The result is a moshio salt with a light caramel color, mild rounded flavor, and lots of additional minerals and other nutrients. Its dryness means it is good as a table salt, and Usagi no Moshio comes conveniently packaged in shaker bottles. The salt’s very fine grains easily blend into foods, making it good for both cooking and baking. Lastly, its mildness has made it attractive for use in all kinds of desserts. Fifty percent of Usagi no Moshio’s sales are to professional cooks who use it to make such foods as the local specialty zenzai, a thick sweet soup which originated at Izumo Taisha Grand Shrine centuries years ago that is made solely of boiled adzuki red beans, sugar, and salt and served with a pounded mochi rice dumpling. (Zenzai is eaten throughout Japan during the winter and is called oshiruko in the eastern part of the country.)

Sagiura is located at the northern end of Shimane prefecture, a long, relatively narrow band of land in southwestern Japan that incorporates stretches of beautiful sand beaches and high mountains filled with winding valleys and small villages. It is one of the most unspoiled regions in the country, partly due to the fact that it ranks as the least populated. By humans that is. It is, however, the abode of the entire pantheon of Shinto kami gods, at least temporarily for ten days during the tenth month of the lunar year. The event is called Kamiarizuki, the time when the kami god Okuninushi, who is enshrined at Izumo Taisha Grand Shrine, calls all of the country’s deities to the shrine for an annual council. In the wake of the gods’ arrival (and undoubtedly also due to the weather typical for the west coast of Japan in autumn), the area becomes a spectacular scene as fast waves sweep the shoreline and high winds blow through its forests. One of the best places to experience this power of nature is at Inasa no Hama beach near the shrine (shown in the title block above), which is the spot that the gods arrive at on the first day of Kamiarizuki.

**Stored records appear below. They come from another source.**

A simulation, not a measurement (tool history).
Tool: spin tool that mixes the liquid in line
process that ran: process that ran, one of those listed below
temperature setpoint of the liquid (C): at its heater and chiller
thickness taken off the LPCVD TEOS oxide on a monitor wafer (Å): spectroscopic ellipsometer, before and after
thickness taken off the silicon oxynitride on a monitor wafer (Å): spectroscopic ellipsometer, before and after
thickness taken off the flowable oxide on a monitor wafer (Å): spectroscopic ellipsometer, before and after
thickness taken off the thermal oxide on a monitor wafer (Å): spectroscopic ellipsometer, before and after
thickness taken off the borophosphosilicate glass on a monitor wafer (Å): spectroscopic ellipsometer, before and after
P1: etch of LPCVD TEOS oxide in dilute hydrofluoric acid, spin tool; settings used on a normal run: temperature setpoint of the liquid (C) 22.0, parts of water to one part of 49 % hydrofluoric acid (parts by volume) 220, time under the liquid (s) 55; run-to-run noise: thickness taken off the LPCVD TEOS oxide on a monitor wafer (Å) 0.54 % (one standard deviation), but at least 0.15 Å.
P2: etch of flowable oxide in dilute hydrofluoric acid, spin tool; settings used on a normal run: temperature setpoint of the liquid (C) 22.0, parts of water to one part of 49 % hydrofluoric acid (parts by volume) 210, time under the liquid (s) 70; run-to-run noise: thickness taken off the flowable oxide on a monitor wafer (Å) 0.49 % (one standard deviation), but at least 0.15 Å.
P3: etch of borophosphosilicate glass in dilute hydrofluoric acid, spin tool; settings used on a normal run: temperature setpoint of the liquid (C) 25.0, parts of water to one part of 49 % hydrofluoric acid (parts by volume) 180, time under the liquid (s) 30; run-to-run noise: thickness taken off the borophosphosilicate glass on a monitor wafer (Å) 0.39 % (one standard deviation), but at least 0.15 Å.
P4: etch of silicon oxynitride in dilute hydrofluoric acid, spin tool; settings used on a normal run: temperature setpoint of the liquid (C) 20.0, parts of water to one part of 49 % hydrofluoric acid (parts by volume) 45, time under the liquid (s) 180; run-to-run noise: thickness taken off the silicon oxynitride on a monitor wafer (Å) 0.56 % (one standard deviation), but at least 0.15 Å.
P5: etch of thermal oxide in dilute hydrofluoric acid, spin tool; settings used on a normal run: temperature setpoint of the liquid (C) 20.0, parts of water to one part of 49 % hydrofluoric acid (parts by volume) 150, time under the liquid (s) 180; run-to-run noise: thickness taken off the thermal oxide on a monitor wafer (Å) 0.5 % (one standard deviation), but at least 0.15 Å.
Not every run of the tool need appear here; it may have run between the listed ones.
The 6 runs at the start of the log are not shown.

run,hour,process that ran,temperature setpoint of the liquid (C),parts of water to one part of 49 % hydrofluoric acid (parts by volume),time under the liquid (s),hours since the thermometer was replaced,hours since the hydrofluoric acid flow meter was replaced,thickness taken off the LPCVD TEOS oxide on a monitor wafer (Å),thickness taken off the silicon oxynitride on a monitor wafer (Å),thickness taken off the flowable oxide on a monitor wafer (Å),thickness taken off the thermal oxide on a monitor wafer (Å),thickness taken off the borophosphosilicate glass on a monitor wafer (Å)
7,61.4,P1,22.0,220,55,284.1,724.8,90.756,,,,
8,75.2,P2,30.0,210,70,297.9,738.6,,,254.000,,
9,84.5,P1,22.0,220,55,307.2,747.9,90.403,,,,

The name of Isamu’s salt—Usagi no Moshio—reflects the traditions, folklore, and spiritual power of the region. It is a play on the names of the two villages that were combined—Udo and Sagiura—contracted to Usagi. In Japanese usagi means rabbit, and rabbits have long been associated with Shinto, particularly in the Izumo region where statues of rabbits are placed around shrines for good luck and to act as spiritual guardians. In addition, in Japanese folklore, rabbits are the animals who live on the moon, where they make pounded mochi rice dumplings like the ones found in Izumo’s zenzai soup. A specialty moshio salt that Isamu makes is Usagi no Moshio Full Moon Salt, for which he uses seawater collected only on full moon days. It is believed that the sea is richer in minerals during full moon days and also charged with the energy of the full moon, and sea salt made with “full moon” seawater is assumed to have a greater ability to cleanse and enrich foods as well as protect and empower those who consume it.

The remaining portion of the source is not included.